Is it really that bad. I know I pay more car insurance here than when we were in Virginia. So I guess I need to pay for flood insurance as well but I did not need it in Virginia,

It’s difficult to overstate the changes taking place. For critics of the program who have long been seeking to slow construction in scenic but risky waterfront areas, they’re a good thing and long overdue. But, as has so often been the case, south Louisiana and its working coast may end up being an exception to the rule. If doomsday predictions prove accurate, parts of the housing market could be transformed. First-time homebuyers and working-class families may end up being hit hard in this part of the country, where water is never far away. What’s happening is known as Risk Rating 2.0. FEMA, which oversees the program, says it will be fairer for everyone by more accurately pricing the risk of individual properties. In other words, no more artificially low rates for pricey vacation homes in chic coastal getaways. Older, modest homes are supposed to get a fair shake. And the NFIP, in debt to the tune of more than $20 billion, will finally be on a path to solvency. That’s the plan, anyway. But while that may be true for much of the country, many Louisianans fear they will wind up as bycatch in the trawl net. That’s because of some of the factors being used to set the new rates and the simple realities of living in this former swamp.

If I lived on the water front I would understand but just because I am at sea level here?

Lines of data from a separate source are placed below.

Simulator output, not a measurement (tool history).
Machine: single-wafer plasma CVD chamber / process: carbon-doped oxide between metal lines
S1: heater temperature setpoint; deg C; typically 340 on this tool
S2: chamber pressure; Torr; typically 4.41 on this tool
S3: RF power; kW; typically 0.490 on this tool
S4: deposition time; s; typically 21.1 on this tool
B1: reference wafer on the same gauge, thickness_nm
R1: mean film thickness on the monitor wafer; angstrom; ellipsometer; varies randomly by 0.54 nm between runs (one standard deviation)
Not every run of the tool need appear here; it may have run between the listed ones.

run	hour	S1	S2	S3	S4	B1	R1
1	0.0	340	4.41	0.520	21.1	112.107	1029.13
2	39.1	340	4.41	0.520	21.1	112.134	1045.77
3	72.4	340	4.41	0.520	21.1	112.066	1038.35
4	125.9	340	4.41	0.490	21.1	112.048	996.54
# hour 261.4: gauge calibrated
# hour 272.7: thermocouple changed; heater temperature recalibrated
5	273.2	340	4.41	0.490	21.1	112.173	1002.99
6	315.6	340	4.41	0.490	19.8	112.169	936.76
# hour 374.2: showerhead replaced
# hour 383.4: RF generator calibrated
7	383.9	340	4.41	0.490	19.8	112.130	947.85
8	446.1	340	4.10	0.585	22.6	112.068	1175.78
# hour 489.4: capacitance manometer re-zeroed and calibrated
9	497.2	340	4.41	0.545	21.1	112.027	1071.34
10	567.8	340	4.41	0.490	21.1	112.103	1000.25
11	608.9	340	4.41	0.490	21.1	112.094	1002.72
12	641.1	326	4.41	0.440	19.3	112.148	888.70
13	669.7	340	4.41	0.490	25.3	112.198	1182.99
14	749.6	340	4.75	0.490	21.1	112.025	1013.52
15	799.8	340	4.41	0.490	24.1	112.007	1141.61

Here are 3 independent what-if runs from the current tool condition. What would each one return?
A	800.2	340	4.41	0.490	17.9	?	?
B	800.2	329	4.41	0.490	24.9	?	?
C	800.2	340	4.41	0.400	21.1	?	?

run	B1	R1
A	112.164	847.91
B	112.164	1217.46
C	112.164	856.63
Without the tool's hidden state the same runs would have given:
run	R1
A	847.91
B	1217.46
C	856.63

Louisiana has the nation’s highest participation rate in the NFIP, thanks to its low-lying topography and the ubiquity of water here. And while Hurricane Katrina accounts for a giant chunk of the NFIP’s debt, many have pointed out why that is not Louisiana’s fault. Katrina led to more than $16 billion in paid claims because the federal government’s shoddily built levees failed. Adding insult to potential injury is the new model itself. Because of the complicated algorithm being used to set rates and the lack of available information, breaking down how the new premiums are being calculated is essentially impossible. “I’m not trying to say there’s a conspiracy behind this,” said Ross Shales, a consultant with Metairie-based Expert Insurance Services who trains real estate agents on the new system. “But I would say that we have a situation where most of the rest of the country is not going to care about the hidden numbers. But we’re going to care a lot because we’re sitting there like, ‘Why are so many people’s premiums going up?’ We need the details. They haven’t been forthright.” The full impact of the change will take time to become apparent — perhaps years. The new rates began to take effect for Louisiana’s 500,000 existing policyholders on Friday, but increases are limited to 18% per year. Policyholders will begin seeing the change with their next renewal, starting April 1.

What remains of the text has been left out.